Tuesday, May 25, 2010

Happy BEA!

by Lauren

By the time this posts, I'll already be at the DGLM table in the International Rights Center at the Jacob Javits Center, doing my duty at Book Expo America as the agency's subsidiary rights director. Today is the beginning of American publishing's largest trade show and, for me, a three-day extravaganza of back-to-back meetings with foreign publishers, sub-agents, scouts, audio editors, and film producers. I’ll leave it to one of my colleagues to give you the BEA scoop in another post, but in the meantime, I thought it might be a good time to talk subrights.

I offered a basic rundown of how subrights works a couple years ago, but maybe now would be a good time to talk in more depth. Since foreign rights take up the bulk of my time—and will account for most of my meetings this week—why don’t we start there? If you’d like to know more about audio, film, and serial, just let me know below, and I’ll tackle them in future posts.

Foreign is the biggest rights market. When a book sells to an American publisher, there are more or less three options: North American, world English, or world. Occasionally a book sells separately to Canada and the US, but that’s not the norm unless the author is Canadian, and even then, it really depends on the type of book.

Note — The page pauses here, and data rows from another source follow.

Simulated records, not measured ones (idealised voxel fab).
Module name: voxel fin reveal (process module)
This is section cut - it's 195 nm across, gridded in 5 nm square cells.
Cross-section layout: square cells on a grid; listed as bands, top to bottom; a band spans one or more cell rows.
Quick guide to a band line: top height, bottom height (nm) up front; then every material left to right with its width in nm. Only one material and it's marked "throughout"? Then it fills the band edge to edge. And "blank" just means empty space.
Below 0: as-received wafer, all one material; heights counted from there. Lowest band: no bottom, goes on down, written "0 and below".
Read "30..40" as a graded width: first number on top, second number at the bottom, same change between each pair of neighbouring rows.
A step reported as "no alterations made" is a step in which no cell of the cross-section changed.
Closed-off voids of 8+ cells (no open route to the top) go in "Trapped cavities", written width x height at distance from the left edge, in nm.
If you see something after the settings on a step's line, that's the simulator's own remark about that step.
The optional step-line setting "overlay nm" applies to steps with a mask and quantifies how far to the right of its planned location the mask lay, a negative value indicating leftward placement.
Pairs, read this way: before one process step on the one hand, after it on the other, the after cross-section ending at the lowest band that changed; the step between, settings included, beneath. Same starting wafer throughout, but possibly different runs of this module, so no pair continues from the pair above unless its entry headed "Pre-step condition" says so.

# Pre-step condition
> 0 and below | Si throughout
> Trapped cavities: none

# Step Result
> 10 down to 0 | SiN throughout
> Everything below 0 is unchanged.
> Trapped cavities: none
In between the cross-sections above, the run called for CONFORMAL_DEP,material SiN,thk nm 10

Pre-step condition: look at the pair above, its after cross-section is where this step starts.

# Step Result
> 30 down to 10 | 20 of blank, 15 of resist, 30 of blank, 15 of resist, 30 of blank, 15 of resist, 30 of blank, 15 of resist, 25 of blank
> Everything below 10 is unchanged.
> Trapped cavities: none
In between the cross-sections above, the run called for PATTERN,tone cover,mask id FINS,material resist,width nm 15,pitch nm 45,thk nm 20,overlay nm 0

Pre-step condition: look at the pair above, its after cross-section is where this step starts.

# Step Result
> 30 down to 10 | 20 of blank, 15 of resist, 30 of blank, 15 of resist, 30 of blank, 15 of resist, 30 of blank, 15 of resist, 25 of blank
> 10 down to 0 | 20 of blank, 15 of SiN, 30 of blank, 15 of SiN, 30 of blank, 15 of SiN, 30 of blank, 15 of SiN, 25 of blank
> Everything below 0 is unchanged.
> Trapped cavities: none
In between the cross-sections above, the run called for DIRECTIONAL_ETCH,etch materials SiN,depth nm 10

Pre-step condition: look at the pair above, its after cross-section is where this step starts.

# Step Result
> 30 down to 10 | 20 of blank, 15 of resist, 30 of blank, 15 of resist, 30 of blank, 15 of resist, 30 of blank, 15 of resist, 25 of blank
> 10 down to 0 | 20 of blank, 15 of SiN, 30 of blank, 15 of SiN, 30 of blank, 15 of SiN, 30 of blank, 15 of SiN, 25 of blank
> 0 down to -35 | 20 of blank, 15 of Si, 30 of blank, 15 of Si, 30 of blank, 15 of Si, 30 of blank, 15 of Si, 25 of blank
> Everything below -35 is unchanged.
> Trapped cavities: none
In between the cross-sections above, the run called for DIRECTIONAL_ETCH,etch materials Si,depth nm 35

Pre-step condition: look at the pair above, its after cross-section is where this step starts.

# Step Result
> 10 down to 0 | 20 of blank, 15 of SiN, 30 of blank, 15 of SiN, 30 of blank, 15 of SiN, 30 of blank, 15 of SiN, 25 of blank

In a North American rights deal, the American publisher will distribute their edition in English in the US, Canada, the US territories, and the open market. The open market is the term for those territories where English-language rights are fair game. American and British publishers have essentially carved up the world into three sections: US exclusive territories; UK & Commonwealth exclusive territories; and everywhere else. Occasionally, there’s a land grab from one side or the other insisting that they must have exclusive rights to a particular place (BEA 2006 featured a panel on the whole kerfuffle). I’ve seen British publishers insist that they should get Europe exclusively because they’re…nearby? And I’ve seen US publishers insist that India’s not in the British Commonwealth. The part of it that always perplexes me is that the major players on both sides are generally owned by the same parent companies. The open market is the territories in which both the US and the UK publishers are allowed to sell. In the end, all that matters from the authors’ and agents’ perspectives is that the publishers’ dispute doesn’t prevent a sale to both territories and that the book is widely available. The notion that an island nation that no one involved could pick out on a map is a deal breaker is really quite silly. Fortunately, it usually works out.

In a world English deal, this is blessedly not our problem, though unfortunately we also lose the chance to do a separate deal in the UK. This typically means that the US publisher has a UK arm that they feel will publish or distribute the book well. All non-English rights, though, are controlled by the author, which means that we’re trying to place those where possible.

In a world rights deal, it’s all—English and every other language—in the publisher’s hands.
The way that foreign rights deals are typically done is through a network of subagents in the major territories throughout the world. In countries like the UK, Germany, Japan, etc., there are agencies that represent American publishers and agents, and those are the people I work most closely with on foreign rights deals. Our subagents represent the full list of rights that we represent on behalf of our authors in their territories, though of course not all books will sell in all countries.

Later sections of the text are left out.